12/16/01
Beethovens birthday today, I don't know why I always remember that. Probably the ravenous diet of Peanuts cartoons from deep in my formative years, and just as kismet would have it, we watched "A Charlie Brown Christmas" tonight. I was struck at the crudeness of the animation, and how the vocal editing was strung together in a way that makes the kids sound like they recorded the entire show without breathing. I was also struck at how beautiful and simple the show is - even the rampant Jesus stuff sounds perfectly logical coming from Linus in his little soliloquy on the stage.
I drove to Shelter Island today, which is a pretty rotten journey. The mess of highways that emerge from the Midtown Tunnel suck to be sure, but the whole idea of a car ferry twice in one day - is basically a dealbreaker. Just like they planned it, I guess, to keep brown people from cavorting on the island. When I got to Dad and Carole's Kountry Estate, I suddenly realized why they are selling: it has about one-seventieth the charm of their current sprawling compound in Napa, and positively zero cachet. Still, there's a bunch of their shit in the garage (including that super 1971 collage of my dad's press releases shellacked onto a giant piece of driftwood, yikes) and I struggled to get the dining room table out.
I recognized it as the "nice" table from our childhood, the one that the guests ate on, as opposed to the beat-up veneer we used for everyday life, which could have easily been a ping-pong table but for a few twists of fate in the journey of that piece of wood. Of course, this "fancy" table in Dads garage is now beat-up and about three decades behind in fashion (parquet top!) but seems very sturdy. Unable to screw the legs off, I had to lash it to the top of the Land Rover and sped off down I-495, no doubt to the rabid jealously of my fellow travelers.
Tonight, I sat up with Tessa, who has been missing her father a lot lately. Blakey died a week after the terrorist attack (and by all accounts was not terribly interested in it) but Tessa has been Josephine Distraction for the better part of three months, and now that the holidays are in full swing, she misses having a dad around for Christmas, even one that is far away. We talked about the future of Asset Pictures, her paralysis in the face of the mountain of mundane tasks awaiting her, and I began to feel that I was healthier than her in at least one respect: I dont let my personal life minutiae get in the way of avoiding it. More specifically, I think I'm good at big projects because a) I am pretty deft at beginning things, even if they're bad, because I approach them using a certain stream-of-consciousness; and b) I don't seem to have any "finishing issues." I've heard of people having finishing issues, and frankly, it seems sort of silly to me. The only thing I had trouble finishing was "Ivanhoe."

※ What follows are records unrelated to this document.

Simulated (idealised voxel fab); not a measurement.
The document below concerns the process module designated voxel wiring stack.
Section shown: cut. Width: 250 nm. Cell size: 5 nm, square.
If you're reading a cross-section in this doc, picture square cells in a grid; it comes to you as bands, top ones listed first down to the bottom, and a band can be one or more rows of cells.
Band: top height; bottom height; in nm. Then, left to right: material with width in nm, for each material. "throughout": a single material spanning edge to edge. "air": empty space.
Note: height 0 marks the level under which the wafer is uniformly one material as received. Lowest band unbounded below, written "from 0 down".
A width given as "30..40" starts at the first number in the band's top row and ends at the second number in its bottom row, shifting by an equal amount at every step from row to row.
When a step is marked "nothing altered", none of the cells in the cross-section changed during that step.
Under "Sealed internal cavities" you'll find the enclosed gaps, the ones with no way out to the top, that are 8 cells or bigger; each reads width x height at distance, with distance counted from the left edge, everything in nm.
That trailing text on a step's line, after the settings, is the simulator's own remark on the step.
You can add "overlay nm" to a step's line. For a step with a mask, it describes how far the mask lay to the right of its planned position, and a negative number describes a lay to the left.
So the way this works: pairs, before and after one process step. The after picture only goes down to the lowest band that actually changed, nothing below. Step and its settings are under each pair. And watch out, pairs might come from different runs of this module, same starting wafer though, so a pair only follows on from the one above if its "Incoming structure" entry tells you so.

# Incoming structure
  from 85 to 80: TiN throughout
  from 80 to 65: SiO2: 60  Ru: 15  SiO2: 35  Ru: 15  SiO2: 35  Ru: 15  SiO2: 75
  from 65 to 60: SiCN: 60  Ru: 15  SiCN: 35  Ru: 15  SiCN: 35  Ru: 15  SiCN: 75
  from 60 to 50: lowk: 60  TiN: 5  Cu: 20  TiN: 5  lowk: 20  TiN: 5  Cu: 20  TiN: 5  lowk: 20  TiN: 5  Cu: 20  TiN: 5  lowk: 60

Tonight I went to the usual Christmas party at the Pinckert girls place on St. Marks - somehow I find myself there every year, regardless of where I actually live in the country. Liz Mann accompanied me, and it was really good to have her there. Under no circumstances could I have waltzed in there solo and felt like staying for more than a nanosecond - with her, at least, one can comment on the silliness afoot without plunging into useless solipsism. And while I didn't know very many people there to begin with, the second we put our coats on to leave, a bevy of old friends paraded through the door: Celeste, Diane, the nutty Brandy, and even Alex Yong and Wendy. Original Pink House resident Tom Holden was there as well, and in a flash, I realized how long it had been since actually being at a party with the old crowd. Probably not since my own party exactly a year ago tonight.
I was put back into the mood by a website I found today, cobbled together by a guy named Gus who befriended a group of girls in Charlottesville in the early 90s and ended up living in this house they called Big Fun. The place eventually grew into central Virginia's cultural metaphor, a Gen X hangout/commune that housed a bunch of folks vaguely peripheral to the UVA scene. There is a glossary online at:
http://www.spies.com/~gus/bigfun/
that is deeply analogous to the scene we created in Chapel Hill (albeit without the heroin and Robitussin abuse) and temporarily made me long for the days when I was surrounded those incredible people for so many years. I do pretty well not to romanticize the decade or so I spent in Chapel Hill, and I think I have a pretty healthy understanding of the mess we were in back then. But the swirling scene of the early to mid-90s provided more creative petrol than most people experience in a lifetime. Im sad for the folks that are still stuck there (indeed, the Charlottesville "Big Fun" scene seemed to disintegrate under the corrosive blend of phone bills, gas companies and untrustworthy housemates as well) but we part of something really great, and unless I write a glossary myself, really unsung.
Perhaps thats what the Pink House movie is all about, but I doubt it. Entire swaths of that experience were lost in the translation, and what we have now is something vastly different. Movies don't capture "scenes" very well, at least the word in its most cliquish, zeitgeist-sense. If you weren't there, you don't get it, and a movie won't give it to you. Any attempt to recreate it will seem "twee" at best and "nauseously self-involved" at worst. I can only hope the movie we made about the Pink House makes people laugh, and any resemblance to the "scene" where I lived will be accidental, tertiary, and a delightful surprise.
Speaking of the Pink House and tertiary accidents, C was at the party tonight. I took Liz up into the sequestered room where C and E were chatting, knowing full well C wanted nothing more than to escape my presence. As usual, I stormed in there, asking her questions, being a simple, swell dude. Coming down the stairs, Liz asked "Was somebody making someone uncomfortable up there?" I said, "It was me, baby, all me."